The Osaka laser system, called Laser for Fast Ignition Experiments, or LFEX, is not intended for military use, but that amount of power has clear military applications. Compare it to today’s cutting-edge military lasers, which include the 30-kilowatt Laser Weapons System currently mounted on the amphibious warship USS Ponce in the Persian Gulf. The LaWS has never been used in combat, but it took out several moving targets in a November demonstration.
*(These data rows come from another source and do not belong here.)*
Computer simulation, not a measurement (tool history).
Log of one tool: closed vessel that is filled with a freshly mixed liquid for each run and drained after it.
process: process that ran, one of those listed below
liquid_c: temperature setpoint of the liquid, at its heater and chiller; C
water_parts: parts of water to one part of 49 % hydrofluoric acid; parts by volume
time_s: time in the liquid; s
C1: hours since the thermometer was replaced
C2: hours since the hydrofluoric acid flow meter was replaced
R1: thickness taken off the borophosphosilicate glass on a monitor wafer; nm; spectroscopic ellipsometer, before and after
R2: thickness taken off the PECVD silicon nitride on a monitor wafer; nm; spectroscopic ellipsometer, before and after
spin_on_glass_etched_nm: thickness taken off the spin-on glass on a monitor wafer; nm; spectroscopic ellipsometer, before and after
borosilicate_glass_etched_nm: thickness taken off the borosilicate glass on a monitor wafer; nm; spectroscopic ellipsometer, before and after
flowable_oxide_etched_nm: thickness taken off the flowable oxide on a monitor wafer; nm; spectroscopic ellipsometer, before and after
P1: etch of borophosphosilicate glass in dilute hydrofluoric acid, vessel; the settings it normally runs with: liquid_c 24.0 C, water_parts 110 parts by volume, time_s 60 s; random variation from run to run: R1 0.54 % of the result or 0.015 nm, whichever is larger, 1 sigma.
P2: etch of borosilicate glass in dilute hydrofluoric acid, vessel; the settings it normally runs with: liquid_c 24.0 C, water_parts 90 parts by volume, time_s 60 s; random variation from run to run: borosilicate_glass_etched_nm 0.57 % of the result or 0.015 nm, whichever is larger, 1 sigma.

According to Defense One ,In March, Lockheed Martin announced that they had demonstrated their own 30-kilowatt laser, the Advanced Test High Energy Asset, or ATHENA, which burned a hole in a car one mile downrange. In June, Germany’s MBDA Deutschland announced that their 40-kilowatt laser had knocked drones out of the sky nearly two miles away.

Lockheed is also working on a 60-kilowatt laser for the Army, and has said that 300-kilowatt laser, perhaps powerful enough to down a cruise missile, might be just three years away. Meanwhile, the Defense Advanced Research Projects Agency, or DARPA, has funded research into a 150-kilowatt solid-state laser, aiming for a final product that’s “ten times smaller and lighter than current lasers of similar power” for use on planes and jets.

In terms of sheer power, the Osaka laser makes these look just pitiful. And it’s not even the first petawatt laser, nor the second. In 1996, Lawrence Livermore National Lab announced that they had “passed the petawatt threshold” with a laser called, straightforwardly, Petawatt. And until the Japanese breakthrough, the reigning king of lasers was the 1.1-petawatt Texas Petawatt Laser at the University of Texas at Austin, unveiled in 2008.